Paloth opened this issue on Dec 27, 2009 · 18 posts
InfernalDarkness posted Thu, 07 January 2010 at 3:08 PM
**"The special things, Vue allows me to do, plus handling billions of polygons - i'm not sure, if it's that easy, to keep everything perfect clean in the memory organization. It must be pretty complicated, to write the code for the program, to do all that and the same time write routines, which suppose to decide, what's still needed or not. What should be kept in storage or not. Which parts of the scene, erased or not, are still related to each other.
And all that with endless possible given situations or scenery setups ...

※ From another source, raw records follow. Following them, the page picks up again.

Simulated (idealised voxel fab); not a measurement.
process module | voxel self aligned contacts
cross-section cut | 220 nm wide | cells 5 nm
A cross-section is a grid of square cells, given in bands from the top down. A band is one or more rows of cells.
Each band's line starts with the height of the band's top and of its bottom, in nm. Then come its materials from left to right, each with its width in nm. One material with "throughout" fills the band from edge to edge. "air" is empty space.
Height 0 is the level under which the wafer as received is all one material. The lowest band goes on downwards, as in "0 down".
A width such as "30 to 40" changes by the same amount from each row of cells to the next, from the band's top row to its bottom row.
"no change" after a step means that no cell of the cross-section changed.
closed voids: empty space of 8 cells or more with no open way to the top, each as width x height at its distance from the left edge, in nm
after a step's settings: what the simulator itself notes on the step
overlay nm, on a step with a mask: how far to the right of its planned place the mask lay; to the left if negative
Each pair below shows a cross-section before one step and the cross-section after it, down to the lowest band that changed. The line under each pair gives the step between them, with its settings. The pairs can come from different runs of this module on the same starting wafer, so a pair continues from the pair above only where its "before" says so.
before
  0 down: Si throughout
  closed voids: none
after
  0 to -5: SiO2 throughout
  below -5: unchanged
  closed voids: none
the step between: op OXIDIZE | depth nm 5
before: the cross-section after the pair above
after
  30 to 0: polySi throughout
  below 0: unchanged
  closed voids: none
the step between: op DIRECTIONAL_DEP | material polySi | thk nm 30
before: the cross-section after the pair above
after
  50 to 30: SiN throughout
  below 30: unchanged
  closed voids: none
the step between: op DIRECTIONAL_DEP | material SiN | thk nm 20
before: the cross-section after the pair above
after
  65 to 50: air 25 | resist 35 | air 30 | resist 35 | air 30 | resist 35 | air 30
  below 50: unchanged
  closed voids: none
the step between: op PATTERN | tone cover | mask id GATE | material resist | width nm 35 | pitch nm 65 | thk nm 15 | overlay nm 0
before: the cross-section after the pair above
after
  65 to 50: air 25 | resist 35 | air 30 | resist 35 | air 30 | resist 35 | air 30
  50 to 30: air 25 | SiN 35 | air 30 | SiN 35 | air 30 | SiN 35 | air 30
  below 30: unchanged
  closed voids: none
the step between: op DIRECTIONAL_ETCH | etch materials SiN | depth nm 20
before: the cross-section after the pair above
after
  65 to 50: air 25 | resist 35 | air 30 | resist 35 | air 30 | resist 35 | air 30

That you will have your memory filled with certain things after a while working and changing many different or a few heavy impact details, is logical. And if i notice, that resources get lower, well, the cleanest way really is to save the scene (then only the scene related data will be saved) and restart (taking just seconds), to get the most resources back and use only what's needed.
And - i'm not sure, if they ever will be able to work out a perfect resources routine, which can decide by itself, what to keep or not to keep in memory ...
(Just let C4D, 3DSMax or whatever the big 3D packages are called, create and handle procedural terrains and special texturing and immense plant use - and keep their memory handling clean. Since they don't use special stuff like ecosystem and whatever Vue is specialized in, than those application for sure have an easier job, to handle their resources ... and make them look good, in whatever they can do ...)."**
I have to disagree entirely. Vue doesn't do anything "special". It's math; it's instancing. All of the major 3D packages have instancing, and none of them handle it as poorly as Vue does. The high-end packages all handle memory better, especially at rendertime. They can all handle far more vegetation than Vue. And without bogging down or crashing. AND, on top of that, while actually giving you the geometry you're working with instead of dodgy, nebulous wireframes that barely give you an idea where each plant is going to go. You can even select ANY single vertex on ANY single leaf, or change the material of one leaf or all or just a few... And proxies! Vue doesn't even touch upon proxies, binary or otherwise. And you don't have to restart them to get them back under control; you have full control of your memory allocation every step of the way, especially in Maya and Max.
Ecosystems aren't special at all; Maya for example has no problem painting massive plant systems on all kinds of geometry. And also no problem handling huge datasets, billions of polys, fractal procedural terrains or ANY kind of object, and ridiculously complex displacements. And mental ray renders far, far faster and better than Vue's renderer, with full-on GI/FG, physcially accurate materials and caustics, and all kinds of other features. I'm actually surprised E-on hasn't purchased MR as an optional renderer for Vue.
Simple example scene I've been working on (Maya viewport):
This scene isn't finished obviously, but a good example of vegetation-painting and instancing.
And if you want to see how realistic such scenes can get, check this thread at CGTalk:
http://forums.cgsociety.org/showthread.php?f=132&t=754315&page=1&pp=15
Example render (NOT mine, by the way!):
I'm not stating all this to say that Vue isn't a useful tool. Vue is awesome and has MANY great features, especially when it comes to parametrics! The skies are amazing; it takes much, much more work to make such skies with other packages. It's much easier to start up and far easier to learn, of course. But when comparing Vue to the major 3D packages, I just believe that you are inexperienced or uneducated on their capabilities. There is nothing Max or Maya can't do that Vue can; there are millions of things that they CAN do that Vue can't.
Please take this post with a grain of salt... Just clearing up misconceptions; I love Vue too!